Long Road (2)

Maybe I should mention that I am a lifelong Cubs fan. So when Pearl Jam plays Wrigley Field, it’s worlds colliding for me. In 2016, for the 2nd show, I had a seat on the field. Walking into Wrigley Field is a surreal experience anytime. The bright green grass, the ivy, the scoreboard… I grew up watching afternoon games with my Grandma Helen. I remember the first night game. Mark Grace was my favorite player. Needless to say Wrigley Field is special to me. Being a Pearl Jam fan has taken me to many places I’d have otherwise never been, and center field looking up at the stands is one of them. That was 2 years ago, and it was the last show I’ve been to.

When I look at a timeline of my Pearl Jam concert attendance, its very telling. The first show, as I mentioned in part 1, was in 1998. In October of 2000, I went to a show in Chicago with a close friend who was unable to attend that first show. In April of 2003, I took a then girlfriend to a show in Champaign, IL, which REALLY pissed off my buddies. To make up for such an egregious act, I bought us tickets for back-to-back shows later that summer- June 12th and 13th, Bonner Springs, KS and Council Bluffs, IA. These 2 concerts back-to-back were the turning point in the way we went to shows. If you don’t know anything about Pearl Jam concerts, this might sound ridiculous to you, i.e. the “2 shows lady” in Wisconsin 2011, who said “You guys are going to 2 shows, 2 shows? Why 2 shows, aren’t they just the same show?” in a thick Wisky accent… but Pearl Jam plays incredibly unique setlists every night. If they play 30 songs in Kansas and 30 in Iowa, there will be 45 to 50 different songs played between the 2 nights, with only a handful of repeats. Again, I love stats, so here are some to try and drive home the point of the uniqueness of each Pearl Jam show:

Shows I’ve attended: 30
Songs I’ve seen: 910 (average of  30 per show)
Unique Pearl Jam songs I’ve seen: 148
Unique Cover songs: 60
Songs I’ve Seen the Most: Even Flow = 26
Times I’ve Seen “Wash” (Wrigley 2018 night 1’s opener) = 1

By the way, I have an app on my phone that tracks all these stats. It’s a great app- PJStatTracker- and there is no way I would have these stats without it.

So it’s very rare that my group of friends, and a large portion of the Pearl Jam fan base, attends just one show. Pearl Jam often plays shows in pairs or even blocks to make it easier for fans to attend multiple nights. If Night 1 is for Joe Public with hits like Daughter, Elderly Woman, Betterman, Just Breathe, Alive and Evenflow, then Night 2 will likely be for “the serious collector” with something from deep in the catalog, like Dirty Frank, Bee Girl, Rival, Bugs or Ghost… songs that the average fan is probably going to think suck but a touring fan might be super stoked to cross off their list of white whales.

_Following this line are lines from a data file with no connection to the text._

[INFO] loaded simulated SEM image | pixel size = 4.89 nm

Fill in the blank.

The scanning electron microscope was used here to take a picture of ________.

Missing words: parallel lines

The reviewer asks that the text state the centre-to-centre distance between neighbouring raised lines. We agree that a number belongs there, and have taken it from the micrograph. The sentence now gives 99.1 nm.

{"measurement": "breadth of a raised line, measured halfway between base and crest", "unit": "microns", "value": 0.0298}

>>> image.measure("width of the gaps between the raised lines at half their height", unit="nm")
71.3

In 2003, we weren’t thinking about white whales or deep cuts. We were still green in terms of shows and travel. But this crew that assembled would become the crew that, to this current date, is still attending shows together. We’ve added to our crew since then, but for the past 15 years we’ve tried to see as many shows as possible together.

The first night was at what was then called the Sandstone Amphitheater, right outside Kansas City. Just as we were about to get out of the car to walk into the venue it began to storm- crazy torrential downpour storm. Could be revisionist history but I don’t think it’s ever rained that hard since…wait, maybe PJ Wrigley 2013…maybe. Anyway, we waited in the car for what seemed like an hour, but was more likely 5 minutes, before we decided to make a run for it. Maybe we thought they might start the show regardless of the storm, maybe we were drunk, I can’t really say.  What I can say is that we were soaked by the time we got through the gate and huddled with a bunch of other wet fans under some type of tent area. I am pretty sure it was Beau  (oh yeah I am using real names today) who had the idea to buy rain ponchos, or we saw people wearing them or whatever, but Beau was the one who ran through the rain to get them for us. Clutch move by Beau.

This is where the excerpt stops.